In The Comedians, Graham Greene writes: “The Church condemns violence, but it condemns indifference more harshly.” Indifference is not part of a writer's makeup. Writers are never indifferent. They may be out of step with the world -- at least as far as the world judges -- or adamant when espousing one cause or belief over another, but they are never indifferent. Writers are passionate about life and about themselves and those around them in relation to the rest of the world, and writers are well known for their bitter feuds among themselves and with those outside of the world they inhabit. Writers find it difficult to understand indifference. How can people live in the world and not be affected by it, engaged with it, vibrantly and obviously alive in it? No matter how quiet the words or the demeanor, writers are the lighthouse on the bare and rocky shore shining a light into the darkness to point out the dangers and the path to safety.

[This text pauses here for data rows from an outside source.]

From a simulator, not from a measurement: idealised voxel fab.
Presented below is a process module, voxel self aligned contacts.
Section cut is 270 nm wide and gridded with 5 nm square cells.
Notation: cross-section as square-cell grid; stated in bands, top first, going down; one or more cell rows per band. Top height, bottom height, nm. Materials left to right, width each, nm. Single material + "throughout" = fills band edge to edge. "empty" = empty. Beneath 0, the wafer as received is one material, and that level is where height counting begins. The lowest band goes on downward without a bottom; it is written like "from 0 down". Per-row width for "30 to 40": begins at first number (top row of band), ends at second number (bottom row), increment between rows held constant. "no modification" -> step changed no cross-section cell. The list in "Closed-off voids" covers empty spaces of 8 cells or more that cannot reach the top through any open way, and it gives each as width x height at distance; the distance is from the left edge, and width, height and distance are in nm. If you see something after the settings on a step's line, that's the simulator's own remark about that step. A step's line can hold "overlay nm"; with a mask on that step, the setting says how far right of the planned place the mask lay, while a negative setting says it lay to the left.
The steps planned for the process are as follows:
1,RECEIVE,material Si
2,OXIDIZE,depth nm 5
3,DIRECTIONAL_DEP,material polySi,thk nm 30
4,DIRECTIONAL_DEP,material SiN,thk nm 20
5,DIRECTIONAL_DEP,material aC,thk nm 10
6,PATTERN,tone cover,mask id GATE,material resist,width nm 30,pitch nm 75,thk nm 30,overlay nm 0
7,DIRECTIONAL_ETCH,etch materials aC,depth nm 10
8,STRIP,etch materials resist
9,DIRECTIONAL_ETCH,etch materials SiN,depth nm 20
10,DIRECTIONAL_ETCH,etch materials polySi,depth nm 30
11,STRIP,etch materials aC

Around the fires that kept away the predators in the night, ancient storytellers kept back the darkness and fired the imaginations of the huddled forms, reminding them of past glories and keeping hope alive in a savage world that beyond the warmth and light was poised to devour and eradicate them. Storytellers were the keepers of memory and the reliquaries of the wisdom of the gods and goddesses. Storytellers are the conscience of their times, often a still small voice of sanity and reason, witnesses to the present and custodian of history.
In the movie, Shall We Dance, Susan Sarandon tells the detective she hired to follow her husband that marriage provides a witness to a person's life. If a partner or spouse is witness to one life, then writers are witness to all lives, to the times in which they live and their corner of the world.
In the end, we look to writers, to the modern storytellers, to fill in the gaps in the sweeping canvas of history, the voices in the darkness around the fire that feed the soul, spark the imagination and keep us safe in the night. Writers write to keep back the darkness, but also to remind us that we are all basically alike whatever distance or time separates us.